Chaos Monkey provides a convenient way to disrupt CDAP and hadoop services on a cluster.
Disruptions can be scheduled, randomized, or issued on command.
To start Chaos Monkey daemon and HTTP server, set configurations in chaos-monkey-site.xml and run ChaosMonkeyMain
Disruptions setup
By default, the following disruptions will be available to each service:
- start
- restart
- stop
- terminate
- kill
- rolling-restart
Custom disruptions can be added by extending the Disruption class and then associating them with a service. A custom disruption is started by calling ClusterDisruptor.disrupt(serviceName, disruptionName, actionArguments), where disruptionName is set by the Disruption.getName() method. Disruptions receive a collection of RemoteProcess based on the actionArguments, and can be used to execute commands via ssh. To add a custom disruption to a service:
- {service}.disruptions - Class paths of custom disruptions, separated by commas
Initialize a service for Chaos Monkey
Any configured service can be interacted with through ClusterDisruptor or REST endpoints. To configure a service for chaos Monkey, either provide custom disruptions or a pid file for the default disruptions:
- {service}.pidFile - Path to the .pid file of the service
Configurations for scheduled disruptions
These additional properties can be set for a certain service to start a scheduled disruption:
- {service}.interval - Number of seconds between each disruption
- {service}.killProbability - Number between 0 to 1 representing chance of kill occurring each iteration.
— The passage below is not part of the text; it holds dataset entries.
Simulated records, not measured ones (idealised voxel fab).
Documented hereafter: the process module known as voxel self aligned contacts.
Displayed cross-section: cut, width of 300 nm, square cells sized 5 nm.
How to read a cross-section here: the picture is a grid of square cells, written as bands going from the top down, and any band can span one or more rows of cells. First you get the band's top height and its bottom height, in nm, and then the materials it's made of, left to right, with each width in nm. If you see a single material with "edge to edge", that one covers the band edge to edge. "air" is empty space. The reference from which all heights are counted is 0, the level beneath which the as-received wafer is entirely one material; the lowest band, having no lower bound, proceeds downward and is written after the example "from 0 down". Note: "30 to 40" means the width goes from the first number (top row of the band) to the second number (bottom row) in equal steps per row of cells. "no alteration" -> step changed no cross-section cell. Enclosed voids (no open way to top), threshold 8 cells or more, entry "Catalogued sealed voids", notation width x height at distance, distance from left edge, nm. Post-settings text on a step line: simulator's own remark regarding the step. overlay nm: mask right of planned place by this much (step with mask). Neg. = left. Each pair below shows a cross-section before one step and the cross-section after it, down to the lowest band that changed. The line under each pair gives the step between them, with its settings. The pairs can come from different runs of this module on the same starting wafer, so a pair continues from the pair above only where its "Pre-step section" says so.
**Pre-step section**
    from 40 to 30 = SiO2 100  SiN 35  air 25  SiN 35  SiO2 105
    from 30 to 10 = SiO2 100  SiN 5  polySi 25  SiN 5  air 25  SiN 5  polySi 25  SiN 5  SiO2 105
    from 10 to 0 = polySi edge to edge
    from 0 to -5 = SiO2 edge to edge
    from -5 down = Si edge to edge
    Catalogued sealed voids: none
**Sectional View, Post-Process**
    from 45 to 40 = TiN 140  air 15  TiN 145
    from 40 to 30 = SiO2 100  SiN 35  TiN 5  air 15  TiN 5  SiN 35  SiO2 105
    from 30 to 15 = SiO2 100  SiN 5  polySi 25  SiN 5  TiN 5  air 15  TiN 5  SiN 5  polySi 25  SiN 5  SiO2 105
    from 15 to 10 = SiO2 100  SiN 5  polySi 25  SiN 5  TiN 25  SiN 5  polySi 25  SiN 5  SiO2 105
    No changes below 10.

- {service}.stopProbability - Number between 0 to 1 representing chance of stop occurring each iteration.
- {service}.restartProbability - Number between 0 to 1 representing chance of restart occurring each iteration.
- {service}.minNodesPerIteration - Minimum number of nodes affected each iteration.
- {service}.maxNodesPerIteration - Maximum number of nodes affected each iteration.
Cluster information collector
By default, Chaos Monkey will retrieve cluster information from Coopr
To get cluster information from Coopr, the following configurations need to be set:
- cluster.info.collector.coopr.clusterId
- cluster.info.collector.coopr.tenantId
- cluster.info.collector.coopr.server.uri
To get cluster information from other sources, include a plugin to implement ClusterInfoCollector and set the following configs:
- cluster.info.collector.class - classpath of the implementation of ClusterInfoCollector
Additional properties can be passed in to the ClusterInfoCollector implementation. Setting the property cluster.info.collector.{propertyName} in configurations will make {propertyName} available in the properties map, passed in via the initialize method
SSH configurations
username - username of SSH profile (if different from system user)
keyPassphrase - passphrase for private key, if applicable
privateKey - path to private key (will check default locations unless specified)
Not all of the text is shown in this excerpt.